Nā Pōhaku Ola: The Legend of the Wizard Stones
If you’re out strolling Kalakaua Avenue along Waikiki Beach, as you no doubt will be some afternoon in between lunch and happy hour on your next visit to Oahu, you’ll no doubt stop at the Duke Kahanamoku statue to pose for a selfie or family photo with the Duke or drape a lei on his outstretched arms or around his neck. Maybe you want to pay homage to Hawaii’s most legendary waterman (not everyone is an Olympic gold-medal swimmer and the “father of modern surfing” after all), or maybe somebody told you leaving a lei means you’ll return to the Islands someday. Maybe it’s just good luck. You never know.
If you walk west along Kalakaua from the statue, you might notice what appears to be another sculpture – four basalt boulders arranged inside a circular iron fence – partly hidden by a row of bamboo next to the Waikiki police precinct office. Or, more likely, you won’t notice it. Like most people, you’ll walk right by the big rocks, on your way to rent a surfboard, get a snack at the Waikiki Beachside Bistro, use the public restrooms, or stroll down Kalakaua for a quick mai tai at Duke’s Waikiki before hitting the shops at the Royal Hawaiian Center, and not even realize they’re there. Don’t feel bad. Hardly anybody notices the Wizard Stones. Tourists aren’t stopping all day to take selfies with a pile of rocks. But if they knew their history and cultural significance, maybe they would.
History of Wizard Stones
The four stones – which one visitor described as “the power spot of Waikiki” – are popularly known as the Wizard Stones. Although they’ve been renamed Nā Pōhaku Ola Kapaemāhū ā Kapuni (“the stones of life of Kapemahu and Kapuni”), the stones still have powerful mana. According to legend, the stones are the legacy of four spiritual healers who visited Hawaii around 400 AD. They came from Moa’ulanuiakea on the island of Raiatea, Tahiti, and took up residence at Ulukou, near where the Moana Surfrider Hotel now stands. During their stay, the Tahitian visitors practiced their spiritual arts, administering miraculous cures by laying of hands on the native Hawaiians who came to them to be healed, which gained them tremendous notoriety and prestige. When it came time for them to return to their homeland, they asked the Hawaiians to erect a monument to each of them – four large stones, two to be erected at their settlement at Ulukou, two at their favorite bathing place – so they and their spiritual prowess could be long remembered. At the instructions of the visitors, the locals selected four suitable rocks from the Kaimuki area and on the night of Kāne, thousands of locals gathered to carry the stones (which weighed several tons each) nearly two miles to Waikiki.
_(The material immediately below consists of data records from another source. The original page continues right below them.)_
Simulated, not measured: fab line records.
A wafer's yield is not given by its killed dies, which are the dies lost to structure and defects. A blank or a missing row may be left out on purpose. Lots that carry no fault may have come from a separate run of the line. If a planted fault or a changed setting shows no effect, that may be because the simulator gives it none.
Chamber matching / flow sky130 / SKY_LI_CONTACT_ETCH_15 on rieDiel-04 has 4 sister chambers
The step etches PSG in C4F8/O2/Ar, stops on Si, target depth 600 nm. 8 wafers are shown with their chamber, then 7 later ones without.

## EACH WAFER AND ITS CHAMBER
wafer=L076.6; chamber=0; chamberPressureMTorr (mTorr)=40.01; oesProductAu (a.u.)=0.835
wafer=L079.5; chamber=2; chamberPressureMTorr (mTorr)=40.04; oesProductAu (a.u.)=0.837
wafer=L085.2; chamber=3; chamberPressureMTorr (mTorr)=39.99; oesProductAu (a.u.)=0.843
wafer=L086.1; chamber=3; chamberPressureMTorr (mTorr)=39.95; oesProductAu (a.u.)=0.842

Kapaemahu, the chief of the healers, had his stone- the largest of the four, weighing in at 7.5 tons – named after him, and transferred his spiritual powers to the stone in an elaborate ceremony that was said to include the sacrificial offering of a “virtuous young chiefess” whose body was placed beneath the stone. The others likewise transferred their powers to the stones and then, after the ceremonial transfers of power – which included incantations, prayers, and fasting that lasted “one full moon” – they disappeared and were never seen again.
And then, for several hundred years, neither were the stones.
Rediscovery of the Stones of Life
In the early 1900s, the stones were rediscovered and resurrected near their current location with instructions that they never be moved. However, the stones were lost again after the property was sold and redeveloped, and ended up being used for the foundation of a bowling alley. The stones were rediscovered in the 1960s and moved to Kuhio Beach, then to their present location in 1997.
A delegation from Tahiti attended the dedication ceremony for the new permanent emplacement of the stones. They blessed the stones with wild basil and presented a small, dark stone from Tahiti – an offering they named Ta’ahu Ea (“the Life”) – that was set on top of an altar. The stones were encircled by healing plants – bamboo (ohe), wild tobacco (makahala), Hawaiian cotton (mao), and beach naupaka (naupaka kahakai) – to pay homage to their legendary healing powers.
There are those who say Wizard Stones have retained the mana imbued in them by the esteemed Tahitian visitors over 1500 years ago. To this day, locals make offerings to the stones – the leis you find draped over the fence posts, flowers laid on the altar, even small stones tossed respectfully inside the sacred circle – in the hope the stones still have the power to provide good health and long life. Next time you visit Oahu and find yourself walking along Waikiki Beach, visit the Duke Kahanamoku statue, sure, but save a lei for the altar at Nā Pōhaku Ola. You never know.
Reference: Boyd, Jas. H. “Tradition of the Wizard Stones Ka-Pae-Mahu, On the Waikiki Sea-Beach Premises of Hon. A. S. Cleghorn.” From All About Hawaii, Hawaiian Annual and Almanac for 1905 (pp. 139-141). Thrum, Thos. G. Thrum, Publisher, 1905.